You can change the side pockets for the sandvik squares, and then the front pockets will be the only ones that are carlton specific. They are the same price from carlton or new river, either way.


----------



## dave k (Mar 29, 2009)

It may seem to be extreme wear but I intend to get the wheels refurbished and on the third wheel I have taken to building up the wheel with a small amount of weld which seems to be working out ok. 
I took a long look at the amount of pockets and bolts I was using with Greenteeth and Proteeth and as my work tends to be in very bad ground I am still happy with the performance of the Sandvick system.


----------



## trimmed_out (Mar 29, 2009)

*What machine are you using??*



chips_r_flying said:


> I ran the Sandvik wheel also and thought it ran pretty good, I ended up purchasing a machine with a Sandvik wheel. It cut pretty good for me but the wheel was wore out in less than 300 hours! I got a quote to replace the wheel and it was going to cost me over $2,500 to replace the wheel. I've gone back to Green Teeth and they are working great.



Since you are from the Great Lakes MidWest region too, What machine are you using and What HP engine?? Thanks for your time.


----------



## trimmed_out (Mar 29, 2009)

*Wheel and Balance??*



dave k said:


> It may seem to be extreme wear but I intend to get the wheels refurbished and on the third wheel I have taken to building up the wheel with a small amount of weld which seems to be working out ok.
> I took a long look at the amount of pockets and bolts I was using with Greenteeth and Proteeth and as my work tends to be in very bad ground I am still happy with the performance of the Sandvick system.
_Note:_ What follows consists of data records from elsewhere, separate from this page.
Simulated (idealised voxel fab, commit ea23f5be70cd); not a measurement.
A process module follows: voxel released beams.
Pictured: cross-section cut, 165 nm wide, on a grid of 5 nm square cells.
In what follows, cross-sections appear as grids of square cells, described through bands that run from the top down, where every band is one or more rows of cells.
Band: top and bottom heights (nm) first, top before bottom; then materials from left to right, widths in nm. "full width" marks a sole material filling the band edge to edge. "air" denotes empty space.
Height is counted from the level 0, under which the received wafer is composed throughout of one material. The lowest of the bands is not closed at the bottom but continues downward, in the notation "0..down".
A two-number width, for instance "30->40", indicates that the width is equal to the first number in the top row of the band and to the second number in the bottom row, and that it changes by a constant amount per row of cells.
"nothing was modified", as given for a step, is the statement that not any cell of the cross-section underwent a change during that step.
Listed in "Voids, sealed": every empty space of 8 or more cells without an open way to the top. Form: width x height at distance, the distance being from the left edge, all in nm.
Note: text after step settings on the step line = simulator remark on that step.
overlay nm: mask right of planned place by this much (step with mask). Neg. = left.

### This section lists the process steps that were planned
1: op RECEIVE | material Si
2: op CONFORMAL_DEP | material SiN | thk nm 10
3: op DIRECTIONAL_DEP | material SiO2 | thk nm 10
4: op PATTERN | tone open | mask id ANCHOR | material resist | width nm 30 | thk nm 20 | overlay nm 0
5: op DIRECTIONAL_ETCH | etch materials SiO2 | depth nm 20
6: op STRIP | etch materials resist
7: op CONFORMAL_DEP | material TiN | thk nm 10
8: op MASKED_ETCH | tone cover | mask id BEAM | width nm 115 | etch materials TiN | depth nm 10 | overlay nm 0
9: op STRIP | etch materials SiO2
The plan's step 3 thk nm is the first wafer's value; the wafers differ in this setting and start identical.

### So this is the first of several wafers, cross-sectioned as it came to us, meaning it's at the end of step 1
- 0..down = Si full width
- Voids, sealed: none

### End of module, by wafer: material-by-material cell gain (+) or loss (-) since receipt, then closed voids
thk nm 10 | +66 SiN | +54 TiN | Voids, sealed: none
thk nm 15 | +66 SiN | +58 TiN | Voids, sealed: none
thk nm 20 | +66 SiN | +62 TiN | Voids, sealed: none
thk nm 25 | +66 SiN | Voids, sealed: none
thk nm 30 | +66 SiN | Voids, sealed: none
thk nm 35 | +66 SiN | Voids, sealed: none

Even though the extra weld is minimal in the momentum of the wheel RPMs,
How is the balance of the wheel after you added the extra weld to the pocket areas?? Did you notice any extra vibration?? And how did you balance it or with what kind of machine?? What kind of machine and HP engine do you have?? Thanks for your time.


----------



## dave k (Mar 30, 2009)

No difference to balance which was my big concern to start with , to be honest even when I have snapped a tooth out of the wheel you only notice a difference in the way it cuts not the balance. Iam only adding a small amount of weld like you would with a digger bucket on the wear surfaces.
My main grinder is the Carlton 8018 Pro with the kubota 99hp.


----------



## chips_r_flying (Mar 30, 2009)

trimmed_out said:


> Since you are from the Great Lakes MidWest region too, What machine are you using and What HP engine?? Thanks for your time.



I had a Carlton 7015 with a 79HP engine. The area right under the teeth - where the chip flow travels - was the area that wore out. The material wasn't beeing discharged away from the wheel and kept recirculating. It kept the chips from flying all over the place but also contributed to the wear pattern.


----------



## ibadvanced (Mar 31, 2009)

arborworks1 said:


> You can change the side pockets for the sandvik squares, and then the front pockets will be the only ones that are carlton specific. They are the same price from carlton or new river, either way.



You can't change the side pockets either-Carlton put the holes in the wheel are a little closer together so you can't do that


----------



## B-Edwards (Apr 1, 2009)

I sold my TRX-7015 with sandvik wheel on it, I kept my wheeled machine with green teeth on it. I used it the other day as I am now only part-time doing any tree work. OMG do I miss the TRX-7015. If I keep this machine I will absolutley put a Sandvik wheel on it. The job I did the other day I had chips spread all over the guy's lawn and i had screens up . The Sandvik is the best system I have used.


----------



## Bigstumps (Apr 1, 2009)

chips_r_flying said:


> I had a Carlton 7015 with a 79HP engine. The area right under the teeth - where the chip flow travels - was the area that wore out. The material wasn't beeing discharged away from the wheel and kept recirculating. It kept the chips from flying all over the place but also contributed to the wear pattern.




They don't make a 7015 with a 79HP engineopcorn:


----------



## chips_r_flying (Apr 1, 2009)

You are correct, I was talking to another guy about a 7015 and had that on my brain. I believe that machine was an 8018.


----------